Voltage reading formula

MrChips

Joined Oct 2, 2009
34,820
If you look at the original question, @gogo00 asked how to read 12 volts with a 5 volt input ADC. "I know I need to use a voltage divider."

He was satisfied by post #3. The following 36 replies have done nothing to further answer the very BASIC question.

That basic question hasn't really been fully addressed. "Use a voltage divider" is a great toss-off answer, but considering the level of the question, should it be? Is it as simple as grabbing any pair of resistors that produce a 5 volt output from a 12 volt input? How about 180k/130k?

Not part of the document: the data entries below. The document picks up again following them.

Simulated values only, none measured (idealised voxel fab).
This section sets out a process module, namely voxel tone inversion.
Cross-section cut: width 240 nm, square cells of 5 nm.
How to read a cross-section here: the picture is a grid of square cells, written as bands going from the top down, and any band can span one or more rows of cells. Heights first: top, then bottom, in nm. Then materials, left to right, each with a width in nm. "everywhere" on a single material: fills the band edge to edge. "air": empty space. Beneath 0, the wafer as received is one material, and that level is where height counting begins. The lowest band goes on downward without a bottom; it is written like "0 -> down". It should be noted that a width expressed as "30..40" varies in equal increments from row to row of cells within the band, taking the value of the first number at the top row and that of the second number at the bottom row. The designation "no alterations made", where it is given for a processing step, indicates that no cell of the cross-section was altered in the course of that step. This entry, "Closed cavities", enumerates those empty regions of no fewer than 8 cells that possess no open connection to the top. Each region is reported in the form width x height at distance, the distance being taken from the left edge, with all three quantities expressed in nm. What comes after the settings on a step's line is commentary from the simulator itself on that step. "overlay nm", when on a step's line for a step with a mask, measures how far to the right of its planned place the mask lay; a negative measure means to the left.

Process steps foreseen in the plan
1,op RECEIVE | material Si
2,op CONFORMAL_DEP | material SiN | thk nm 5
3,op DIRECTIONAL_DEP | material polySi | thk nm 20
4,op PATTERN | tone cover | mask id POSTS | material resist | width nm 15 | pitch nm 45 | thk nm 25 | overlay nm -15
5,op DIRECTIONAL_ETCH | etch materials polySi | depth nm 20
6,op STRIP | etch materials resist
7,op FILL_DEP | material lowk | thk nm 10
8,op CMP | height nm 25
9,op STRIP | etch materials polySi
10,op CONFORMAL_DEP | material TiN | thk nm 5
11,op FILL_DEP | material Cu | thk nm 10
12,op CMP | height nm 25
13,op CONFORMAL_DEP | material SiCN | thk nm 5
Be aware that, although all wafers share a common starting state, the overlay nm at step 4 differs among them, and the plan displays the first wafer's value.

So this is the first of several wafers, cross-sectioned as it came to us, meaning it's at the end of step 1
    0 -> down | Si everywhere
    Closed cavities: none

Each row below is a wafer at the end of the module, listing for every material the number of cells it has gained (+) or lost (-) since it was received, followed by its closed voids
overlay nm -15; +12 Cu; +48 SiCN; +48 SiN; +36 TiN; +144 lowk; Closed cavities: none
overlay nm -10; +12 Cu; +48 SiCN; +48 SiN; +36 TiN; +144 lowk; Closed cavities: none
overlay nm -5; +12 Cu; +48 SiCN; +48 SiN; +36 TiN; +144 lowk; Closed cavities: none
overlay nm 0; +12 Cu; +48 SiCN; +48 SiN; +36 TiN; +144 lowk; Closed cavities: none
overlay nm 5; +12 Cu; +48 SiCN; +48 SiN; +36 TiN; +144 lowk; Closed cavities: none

No, it's not that simple, but instead y'all are arguing about the most efficient way to scale (scale, not calibrate) the resulting reading. Key point missed is that the acceptable range of voltage divider resistors depends on the input impedance of the ADC.

Nobody asked about the accuracy needed. This resulted in another key point being missed – any discussion of the voltage reference. If the micro is operating from a regulated supply, using Vdd as the reference is probably fine but perhaps the micro has a built-in fixed voltage reference. Basic questions need basic answers.

There is a tendency here to get lost in the weeds. To go off answering the question you want to answer (and often insisting your way is the only correct way to accomplish a thing), ignoring the gist of the question asked. And these threads go on for dozens if not hundreds of replies after a TS has stopped reading.

Maybe this is something to think about, but I'm afraid the most guilty will continue giving doctorate level "answers" to kindergarten level questions.
I beg to disagree.

This is what happens when someone starts developing code in C or Arduino without fully appreciating the underlying math.
It is akin to someone writing a script in an Excel spreadsheet and declaring themselves to be a "programmer". The tendency with many HLLs today is to hide the implementation details from the user so that they can get on with solving the problem.

In my opinion, the problem lies in understanding basic arithmetic. The outcome is manifested in "code bloat" where the modern solution is to demand faster processors with more memory space. Sorry, I don't subscribe to that philosophy.

With due respect to the TS, this thread in the first place is evidence of the problem. If TS had a strong command of basic arithmetic this thread would have been unnecessary.
 

nsaspook

Joined Aug 27, 2009
16,329
Ada got this right.

Fixed point data types are defined by;

range low .. high delta d

Low, high and d are real numbers.

So, if i want a variable that can represent a temperature range up to 800C I can defind a type as:

type temp is range -273.15 .. 800.0 delta 0.1

And the compiler can choose the representation based on offsetting and scaling. It may chose, for instance, to add 273.15 to each value to make it positive, then we have a range of 0 .. 1273.15 and use an unsigned value. Or it may leave the negative values, requiring a signed value.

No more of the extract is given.